The goal, when it came, was straightforward. Josip Stanišić supplied the delivery in the 54th minute and Budimir, arriving as a substitute, converted. One touch, three points. Dalic could scarcely have scripted it more efficiently, even if the neutrals in the ground would have welcomed a little more adventure on either side.
Luka Modrić continued to pull the strings in midfield, his passing economy a cut above those around him. His reading of the game's tempo remains uncanny, and even in a match this constrained he found angles others could not see. He did not produce a moment of match-winning invention, but then the match did not demand one from him. Croatia simply needed to be better than Panama, and they were.
Josip Šutalo had the most assured evening of the Croatian defenders, composed whenever Panama's forwards attempted to spin in behind on the rare occasions the ball arrived in useful positions. Joško Gvardiol was less prominent going forward than his reputation might lead you to expect, which reflects how little Panama's deep block invited overlapping runs.

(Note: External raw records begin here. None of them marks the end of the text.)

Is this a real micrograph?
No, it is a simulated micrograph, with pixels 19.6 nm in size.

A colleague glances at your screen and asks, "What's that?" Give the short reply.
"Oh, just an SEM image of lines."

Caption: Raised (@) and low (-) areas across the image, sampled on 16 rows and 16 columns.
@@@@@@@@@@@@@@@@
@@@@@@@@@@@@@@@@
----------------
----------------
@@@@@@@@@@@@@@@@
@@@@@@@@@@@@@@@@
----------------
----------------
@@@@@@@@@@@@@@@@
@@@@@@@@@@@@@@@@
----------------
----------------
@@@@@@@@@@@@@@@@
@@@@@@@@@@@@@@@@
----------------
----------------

For Panama, Yoel Bárcenas was their liveliest performer in a match where liveliness was at a premium. He pressed well and found pockets of space, but without supply from midfield he could not manufacture anything serious. José Fajardo, isolated as Panama's lone striker against a well-organised back four, was asked to press rather than receive and spent most of the evening running into dead ends.
The group picture is now sharper. Croatia move to three points with a final match to play, alive but reliant on results elsewhere, given England and Ghana sit above them on four points apiece. Panama, still without a goal or a point in this tournament, are eliminated. It was not a night to savour from a neutral's seat, but for Croatia, the result was the only thing that mattered.